0.3.2 • Published 10 years ago

ngbuilder v0.3.2

Weekly downloads
3
License
ISC
Repository
github
Last release
10 years ago

Angular app builder

TL;DR

A wrapper for common tasks in a frontend project, using Gulp, Browserify and friends.

Install with npm

$ npm install -g ngbuilder

Goals

Write a modular/pluggable app builder that does the common things of AngularJS projects through plugins that wrap gulp tasks (watch, uglify, browserify, cssmin, ngAnnotate...)

Plugins

ngbuilder-src

  • You write all your .js files inside a "/src" folder. Angular annotations in the sources are handled with ng-annotate. ES6 syntax is handed to traceur. The files go through JSHint to check for common mistakes. The sources are concatenated, and the result is write to index.js in the module root. The name "index.js" has a reason: Browserify can find it with a simple require('/path/to/module');

ngbuilder-sass

  • You write your .scss/.less/.whatever files in a "scss/less/whatever" folder, then the plugin outputs a module.css file in the module root

ngbuilder-templatecache

  • You write your views (.html partials) in a "views" folder and they are bundled as JS files, using AngularJS $templateCache. The views are saved to /src/views.js

ngbuilder-browserify

The steps above will generate some files that can be put together to make an app. For the JS files, browserify can generate a final bundle with all the dependencies.

What else?

Plugins are really simple to write. They're just Gulp wrappers.

Command-line

See the usage options right from the command-line. On a terminal, run this:

$ ngbuilder

Module structure

Each module should have a structure similar to this:

/src			module JS sources (expected: module.js + **/*.js)
/views			HTML partials (mostly directive templates)
/test			Unit tests
/scss			SCSS sources

// soon
/i18n			Translation tables

App structure

Apps follow the same structure of a module. Modules and apps are barely the same thing. The only difference is that an app will import all the module it needs and have them declared as module dependencies.
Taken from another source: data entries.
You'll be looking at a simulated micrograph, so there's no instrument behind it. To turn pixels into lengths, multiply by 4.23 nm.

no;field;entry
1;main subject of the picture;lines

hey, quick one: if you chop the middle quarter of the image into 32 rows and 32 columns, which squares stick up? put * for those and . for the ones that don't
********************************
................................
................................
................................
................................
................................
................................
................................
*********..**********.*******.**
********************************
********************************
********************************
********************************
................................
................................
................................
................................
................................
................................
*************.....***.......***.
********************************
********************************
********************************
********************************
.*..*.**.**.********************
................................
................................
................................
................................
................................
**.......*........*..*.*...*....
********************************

So, if your app called foo have user and store as module dependencies, your app would be like this:

var $module = angular.module('foo', ['user', 'store']);
export $module;

$module.controller('MyCtrl', ...)
// ...

Since we have Browserify and ES6 support built-in, you would do it this way:

import user from 'user';
import store from 'store';

angular.module('foo', [user.name, store.name]);
// ...

The reason for this is:

  • The ES6 modules syntax will be converted to require() syntax to be used by Browserify. It is also super clean and beautiful :D

  • Each module you import will be actually a reference to the Angular's module object (that one returned by angular.module('modulename')), which has a name property. So, using this property, you are actually pointing to that module.